Carriers Warm To The Cloud
May 30, 2013 by Cyril Tuohy
Over the past 12 to 18 months, two major life and annuity carriers have adopted cloud-based e-mail systems, a sign that the Internet cloud finally has begun its slow penetration of mammoth legacy systems.
One carrier has moved to Google’s Gmail system for its sales and distribution organization, and another is in the process of implementing Microsoft Office 365 cloud-based office suite, according to a recent report.
Both insurance carriers previously relied on IBM’s Notes application, which was regarded as the standard office and mailing software for major life insurers over the past several years.
“From the work we did, the perspective of cloud-based e-mail has shifted dramatically,” Bob McIsaac, principal in the insurance practice at the financial services consulting firm Novarica, said in an interview with InsuranceNewsNet. McIsaac formerly served as an executive at Nationwide and divisional chief information officer at Guardian Life.
“Until 2012, all carriers in our study group were hosting their own e-mail capabilities,” McIsaac wrote in a research report to clients. “With two of the seven (28 percent) now moving to cloud-based solutions, there’s demonstration of growing traction for this option.”
McIsaac, who wrote the report with Novarica principal Tom Benton, said he would be surprised if more carriers didn’t adopt cloud-based models for e-mail in the future. “Insurance carriers tend to be risk-averse, but the fact that we have two large companies heading in that direction suggests we’re likely to have more adopting this in the future.”
He declined to name the carriers.
No insurance information technology and business strategy expert expects the dozens of life and annuity giants in the U.S. market to stampede into the e-mail cloud, of course. Several carriers interviewed in the Novarica report reiterated their preference for a wait-and-see approach.

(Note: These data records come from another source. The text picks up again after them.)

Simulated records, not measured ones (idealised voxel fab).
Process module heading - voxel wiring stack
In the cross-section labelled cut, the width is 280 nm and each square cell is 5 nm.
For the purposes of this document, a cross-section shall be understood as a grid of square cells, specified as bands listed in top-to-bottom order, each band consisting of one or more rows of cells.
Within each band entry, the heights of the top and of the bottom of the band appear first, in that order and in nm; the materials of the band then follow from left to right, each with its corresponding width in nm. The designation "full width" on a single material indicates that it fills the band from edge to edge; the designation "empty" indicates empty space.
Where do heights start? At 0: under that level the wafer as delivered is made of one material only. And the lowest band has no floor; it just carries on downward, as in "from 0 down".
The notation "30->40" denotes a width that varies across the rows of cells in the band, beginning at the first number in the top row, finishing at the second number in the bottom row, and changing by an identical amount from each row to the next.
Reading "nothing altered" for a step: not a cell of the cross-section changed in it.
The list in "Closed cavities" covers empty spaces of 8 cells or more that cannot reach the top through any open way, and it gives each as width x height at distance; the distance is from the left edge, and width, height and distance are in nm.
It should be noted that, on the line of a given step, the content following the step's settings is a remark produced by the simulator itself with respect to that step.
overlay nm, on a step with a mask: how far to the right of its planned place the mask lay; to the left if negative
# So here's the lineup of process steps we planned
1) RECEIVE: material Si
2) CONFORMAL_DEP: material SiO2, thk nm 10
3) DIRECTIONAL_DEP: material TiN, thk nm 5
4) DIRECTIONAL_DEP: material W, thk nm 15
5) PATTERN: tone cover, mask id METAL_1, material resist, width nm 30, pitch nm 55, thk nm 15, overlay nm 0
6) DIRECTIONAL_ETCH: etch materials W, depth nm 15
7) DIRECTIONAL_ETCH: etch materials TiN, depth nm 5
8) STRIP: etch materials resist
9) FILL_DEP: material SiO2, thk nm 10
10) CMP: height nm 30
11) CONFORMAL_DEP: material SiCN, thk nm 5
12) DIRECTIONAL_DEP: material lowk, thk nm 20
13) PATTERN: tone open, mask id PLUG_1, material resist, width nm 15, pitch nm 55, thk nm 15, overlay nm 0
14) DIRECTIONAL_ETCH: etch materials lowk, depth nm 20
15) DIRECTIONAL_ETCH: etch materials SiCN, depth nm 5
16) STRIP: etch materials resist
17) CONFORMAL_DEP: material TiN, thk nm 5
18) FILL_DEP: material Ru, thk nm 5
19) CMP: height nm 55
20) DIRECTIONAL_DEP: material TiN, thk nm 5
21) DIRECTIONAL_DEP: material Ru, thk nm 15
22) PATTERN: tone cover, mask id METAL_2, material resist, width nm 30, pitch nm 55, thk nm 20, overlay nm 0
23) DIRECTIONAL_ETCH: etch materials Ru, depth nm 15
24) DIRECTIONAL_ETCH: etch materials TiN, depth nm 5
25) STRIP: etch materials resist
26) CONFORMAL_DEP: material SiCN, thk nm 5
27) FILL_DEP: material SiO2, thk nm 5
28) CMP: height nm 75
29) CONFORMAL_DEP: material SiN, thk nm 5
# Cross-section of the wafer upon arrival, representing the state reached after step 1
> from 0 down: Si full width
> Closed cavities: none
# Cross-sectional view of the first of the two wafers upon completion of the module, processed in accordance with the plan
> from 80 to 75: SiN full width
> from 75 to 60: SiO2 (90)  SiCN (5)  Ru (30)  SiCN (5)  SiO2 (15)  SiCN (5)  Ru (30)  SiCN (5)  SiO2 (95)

Time, though, is moving against them. Many life carriers are finding themselves at a crossroads when it comes to their e-mail environments.
“Notes was implemented frequently when e-mail was first deployed and moving off the mainframe,” McIsaac said. “Now it’s at the point of either making big investments to upgrade Notes, or spending even more money to convert to Notes or Microsoft Exchange, or they need to consider alternatives.”
Of the seven big life and health carriers in the study sample, three were on Microsoft Outlook platforms and four on Lotus Notes platforms. The larger the carrier, the more it skewed toward IBM’s Notes e-mail system, the report also said.
Other trends, too, are forcing companies to consider the cloud for e-mail, the report said. They include: the cost of maintaining effective archival and compliance support, systems coming to the end of their life cycles, evolving regulatory requirements, unforeseen complexities because of vendor and systems consolidation, changing definitions of what constitutes electronic communications in the age of social media, and distribution partners bringing their own hardware devices.
Life and annuity carriers talked about the importance of having systems work with their distribution channels and partners, McIsaac said. “The reality today is that the devices are less controlled by the carriers than they ever were.”
Under the bring-your-own-device model, producers are selling policies using laptops, netbooks and tablets, so e-mail systems have to work with all these platforms, McIsaac said.
For companies with independent distribution channels and agents with their own personal data assistants, the cloud offers more user choice and more flexibility for independent agents, many of whom make up the backbone of a life and annuity carrier’s distribution infrastructure.
Because massive amounts of e-mail storage are possible on the cloud, archiving vendors also are moving their storage abilities there, Benton said. He added that these vendors believe the cloud is more secure than a system hosted within the confines of an insurance carrier.
Benton also noted the importance of archival systems meeting the requirements of U.S. Securities and Exchange Commission, Federal Deposit Insurance Corp. and Financial Industry Regulatory Authority oversight.
“The pace of technical change in this area has been significant. Cloud-based solutions now appear to offer viable alternatives for carriers and chief information officers that are looking to make significant changes to their e-mail archival and compliance environments,” the authors of the report wrote.